Article originally published by EducationDive
To an outsider looking in, the K12 space appears to be one that avoids change and sticks to what is tried and true. Little do they know how dynamic this sector is and the large scale changes that may be coming its way. A number of issues are on the horizon ready to shape K12 over 2016. From intense budget crunches to unique changes in learning plans for individual students, here are a few of the trends affecting K12:
Budget Crises in Urban Districts
Across the United States there are school boards in urban districts that are looking down the barrel at severe lacks of funding, and there seems to be no clear solution to the problem. In Pennsylvania, a state budget impasse (which many generous teachers reacted to by offering to work for free) is moving towards a more extreme situation where Philadelphia School Superintendent William Hite predicts that some schools will have to shut down due to lack of funding. Through this impasse there has been approximately $900 million in borrowing by Pennsylvania school districts to allow them to get by, and Philadelphia isn’t the only one in trouble unfortunately. Chicago faces a potential teacher walkout over unresolved contract negotiations from last summer. In Washington, legislators’ education fines totaled $5.2 million this past October, and continue to add up due to $100,000 in daily fines imposed by order of the state’s Supreme Court. These issues don’t currently have an end in sight and without action, can only become worse.
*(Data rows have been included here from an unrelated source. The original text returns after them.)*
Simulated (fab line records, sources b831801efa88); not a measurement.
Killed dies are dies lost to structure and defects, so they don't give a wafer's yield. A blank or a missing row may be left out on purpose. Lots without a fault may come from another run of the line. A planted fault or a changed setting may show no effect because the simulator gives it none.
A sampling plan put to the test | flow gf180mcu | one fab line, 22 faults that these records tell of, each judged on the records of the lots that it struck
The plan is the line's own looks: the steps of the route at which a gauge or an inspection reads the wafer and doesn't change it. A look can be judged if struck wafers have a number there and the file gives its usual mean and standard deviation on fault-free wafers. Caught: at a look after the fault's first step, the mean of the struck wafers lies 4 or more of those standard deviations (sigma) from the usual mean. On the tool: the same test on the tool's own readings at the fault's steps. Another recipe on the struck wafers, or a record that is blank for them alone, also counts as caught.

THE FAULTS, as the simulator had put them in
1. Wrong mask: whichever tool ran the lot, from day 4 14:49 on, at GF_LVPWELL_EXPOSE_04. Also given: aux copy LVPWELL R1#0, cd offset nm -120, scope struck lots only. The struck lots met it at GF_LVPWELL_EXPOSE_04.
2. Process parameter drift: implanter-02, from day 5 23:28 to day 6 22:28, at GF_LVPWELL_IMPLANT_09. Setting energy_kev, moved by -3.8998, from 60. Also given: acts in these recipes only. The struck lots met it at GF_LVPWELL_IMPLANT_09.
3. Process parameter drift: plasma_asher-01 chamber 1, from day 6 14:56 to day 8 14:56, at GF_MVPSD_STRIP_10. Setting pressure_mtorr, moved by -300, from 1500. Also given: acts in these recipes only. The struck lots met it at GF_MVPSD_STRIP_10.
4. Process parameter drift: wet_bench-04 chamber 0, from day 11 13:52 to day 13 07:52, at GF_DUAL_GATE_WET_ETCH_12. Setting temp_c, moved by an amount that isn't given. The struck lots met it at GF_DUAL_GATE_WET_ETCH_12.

Personalized Learning Plans
The state of Vermont is currently a leader in the movement for personalized learning plans (PLPs), and they have recently mandated the creation of PLPs for all public school students in grades 7-12. The idea behind PLPs is to put students at the centre of the construction of their own learning experience—which has been shown to lead to better engagement and better outcomes. A study done by the Melinda Gates Foundation found that students from 62 different public charter and district schools “made gains in mathematics and reading over the past two years that were significantly greater than a comparison group made up of similar students selected from comparable schools.” Through programs like Big Picture Learning, digital learning platforms, and the advent of 1:1 device-to-student-ratios there has been increased promotion of individualized learning. A major advocate for this form of teaching is Mark Zuckerberg. He writes, “In a personalized learning classroom, technology frees up time for teachers to do what they do best: teach students in small groups and customize instruction.”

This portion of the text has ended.